Wednesday, July 26, 2006

The Song That Never Ends

So we are getting new carpeting in the living room.

(Pause for cheers!!! Wave goodbye to the purple and green!!!)

As we emptied the living room yesterday (again), I commented to Mom that it feels like we have been doing nothing but move for the last year and a half. It is hard to put my finger on a week in which we weren't packing something, unpacking something, moving furniture, or looking for a place to live. There hasn't been a day we haven't done without something that is safely packed away in a box somewhere.

Lately, we've had to just buy things. Even though we know we already have one...safely packed way in a box somewhere.

As some of you already know, the Lord recently made it clear that Dad's assignment to our church here in Oregon has ended. It was a shorter assignment than we expected. But, then, my expectations and God’s plan for me are frequently polar opposites.

All of which is to say that we're once again living in a state of suspense. Does the Lord have another church assignment for us? Does He intend for us to stay here? Does He plan for us to move on?

I really don’t know.

Mostly, I can only admit to being distinctively human with only a very ordinary thirst for adventure. I like to know where I’m going to sleep tomorrow night. It’s nice when next payday has a date on the calendar. And I don’t like the word “indefinite” when it comes to boxes in storage.

But how can I complain?

One of my favorite verses is Deuteronomy 8:2,3. That was where God reminded the children of Israel of the history of their relationship with them. He advises them to “remember all the way which the Lord thy God led thee…to prove thee, to know what was in thine heart, whether thou wouldest keep his commandments, or no.”

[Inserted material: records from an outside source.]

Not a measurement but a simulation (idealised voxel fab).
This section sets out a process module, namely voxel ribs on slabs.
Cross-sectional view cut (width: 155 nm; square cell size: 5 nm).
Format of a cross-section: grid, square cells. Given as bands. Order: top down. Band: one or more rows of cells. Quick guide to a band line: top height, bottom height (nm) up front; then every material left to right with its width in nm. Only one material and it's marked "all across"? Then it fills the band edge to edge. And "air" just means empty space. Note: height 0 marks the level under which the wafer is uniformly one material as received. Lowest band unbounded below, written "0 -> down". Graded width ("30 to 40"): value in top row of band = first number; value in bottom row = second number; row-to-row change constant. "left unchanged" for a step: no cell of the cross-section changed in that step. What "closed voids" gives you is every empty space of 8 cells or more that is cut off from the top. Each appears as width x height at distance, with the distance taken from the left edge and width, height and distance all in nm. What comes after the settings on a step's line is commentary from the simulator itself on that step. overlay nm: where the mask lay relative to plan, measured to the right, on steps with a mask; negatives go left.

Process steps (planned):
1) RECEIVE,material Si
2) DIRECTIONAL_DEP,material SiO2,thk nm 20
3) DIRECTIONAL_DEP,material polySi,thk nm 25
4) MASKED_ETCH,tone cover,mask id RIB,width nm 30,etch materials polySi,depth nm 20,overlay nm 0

Then He reminded them that He “humbled thee, and suffered thee to hunger, and fed thee with manna…that he might make the to know that man doth not live by bread only, but by every word that proceedeth out of the mouth of the Lord doth man live.”

If God had given Israel wheat and spinach, they wouldn’t have been hungry or expected anything more. And they would have totally missed out on the manna. Especially, they wouldn’t have learned to trust God and rely solely on His word for their living.

When I feel hungry for things I don’t have, I am learning to realize that the Lord is allowing that hunger…so that He can satisfy me with something deeper, something more ultimately lasting. My earthly security has been undergoing a slow but sure change of ownership process. I have been learning to trust what doesn’t change; I have been learning to be content when other things do change. And I know that’s what He always wanted.

And that knowledge is enough.

Enough to pack another box…or unpack…or repack. Enough to buy another set of measuring spoons even though I know we have a set safely packed away in storage. Enough to move furniture (again).

Enough to thoroughly enjoy new carpeting in a house we will probably sell soon.